Camelot International > Royal Palace
The Order of the Bath
Great Master: The Prince of Wales
Three classes with Military and Civil Divisions
Knights or Dames Grand Cross (G.C.B)
Knights or Dames Commanders (K.C.B.or D.C.B.)
In medieval times bathing was regarded as symbolic rather than sanitary. Queen Isabella of Spain for example, is thought to have taken only one bath in her entire life, that being on the night before her wedding. Other stories tell of candidates for knighthood, who apparently 'stank so abominably', the Sovereign was quite unable to get within reach to perform the Ceremony.
This may well have led to the Order of the Bath not normally being conferred upon candidates until they had been properly prepared for their Investiture. The inner soul was purified by fasting, vigils and prayer and the body cleansed by bathing. It was a strictly Military Order which eventually fell into disuse.
King George I revived the Order in 1725 as a Military Order of Knighthood with one class and one division. In January 1815, the Prince Regent (later George IV) found it necessary to reward many distinguished Army and Naval Officers at the close of the Napoleonic Wars and enlarged membership of the Order by creating an extra Division. This was not greeted with great enthusiasm by existing members who saw the enlargement as reducing the Order's value. Some even refused to wear their insignia, except in the presence of the Sovereign.
In 1815, the opportunity was formally taken to abolish the rites of bathing, vigils and other preparations for installation to the Order, although in practice these had not been followed since the reign of Charles II. The Order became open to women in 1971.
Henry VII's Chapel in Westminster Abbey is associated with the Order and thirty-four of the most senior Knights Grand Cross are allotted stalls here. These Knights are entitled to have their Banners, Crests and Stall Plates affixed above their stalls. When a stall becomes vacant through death, it is offered to the next senior Grand Cross.

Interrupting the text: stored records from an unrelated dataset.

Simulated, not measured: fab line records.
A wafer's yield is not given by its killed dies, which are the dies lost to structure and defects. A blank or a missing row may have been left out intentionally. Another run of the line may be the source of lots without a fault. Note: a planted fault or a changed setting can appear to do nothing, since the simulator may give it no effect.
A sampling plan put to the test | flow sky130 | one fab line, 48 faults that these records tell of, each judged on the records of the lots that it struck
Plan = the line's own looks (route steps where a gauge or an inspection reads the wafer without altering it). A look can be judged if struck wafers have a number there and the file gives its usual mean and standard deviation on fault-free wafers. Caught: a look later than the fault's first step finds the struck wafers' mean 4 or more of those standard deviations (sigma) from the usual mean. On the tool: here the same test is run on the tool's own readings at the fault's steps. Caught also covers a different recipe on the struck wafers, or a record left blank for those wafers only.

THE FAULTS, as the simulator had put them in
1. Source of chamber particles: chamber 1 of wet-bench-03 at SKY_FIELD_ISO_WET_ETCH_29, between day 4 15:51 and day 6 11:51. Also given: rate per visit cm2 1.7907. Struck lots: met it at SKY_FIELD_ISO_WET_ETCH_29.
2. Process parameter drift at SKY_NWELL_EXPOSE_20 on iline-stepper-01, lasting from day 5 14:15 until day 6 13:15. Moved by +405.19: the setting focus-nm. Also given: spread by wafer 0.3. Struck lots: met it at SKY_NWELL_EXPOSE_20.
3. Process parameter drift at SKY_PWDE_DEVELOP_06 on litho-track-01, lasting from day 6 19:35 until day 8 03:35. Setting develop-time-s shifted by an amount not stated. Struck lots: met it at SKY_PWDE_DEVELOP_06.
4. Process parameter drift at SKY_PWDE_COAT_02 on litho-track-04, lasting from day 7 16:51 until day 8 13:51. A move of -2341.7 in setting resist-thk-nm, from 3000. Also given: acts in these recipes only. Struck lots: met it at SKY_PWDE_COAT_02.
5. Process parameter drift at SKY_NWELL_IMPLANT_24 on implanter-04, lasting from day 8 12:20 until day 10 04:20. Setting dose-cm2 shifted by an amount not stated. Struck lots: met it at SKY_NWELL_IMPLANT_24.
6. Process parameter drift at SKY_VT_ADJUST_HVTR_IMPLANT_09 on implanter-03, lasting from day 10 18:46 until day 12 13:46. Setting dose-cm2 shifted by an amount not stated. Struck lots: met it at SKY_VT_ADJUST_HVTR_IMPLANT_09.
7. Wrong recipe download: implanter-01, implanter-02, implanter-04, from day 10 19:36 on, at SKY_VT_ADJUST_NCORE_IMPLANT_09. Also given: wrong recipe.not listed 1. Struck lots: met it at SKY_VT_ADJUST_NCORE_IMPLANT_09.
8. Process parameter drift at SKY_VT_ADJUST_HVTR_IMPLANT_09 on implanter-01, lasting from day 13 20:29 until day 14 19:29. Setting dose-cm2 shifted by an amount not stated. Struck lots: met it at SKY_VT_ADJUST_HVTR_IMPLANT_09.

Inclusion in the Military Division, regarded as the highest class of British military honour obtainable, is governed by rank. Former members have included such illustrious leaders as Lord Clive, Lord Nelson, the Duke of Wellington, Field Marshal Earl Kitchener, Field Marshal Earl Haig and Admiral of the Fleet Earl Beatty.
Admission to the Civil Division is through personal services rendered to the Crown or the performance of public duties which merit Royal favour. Numbers in each class are normally limited but may be increased in the event of war or other special circumstances. Foreigners can be admitted as Honorary Members on recommendation by the Foreign and Commonwealth Office.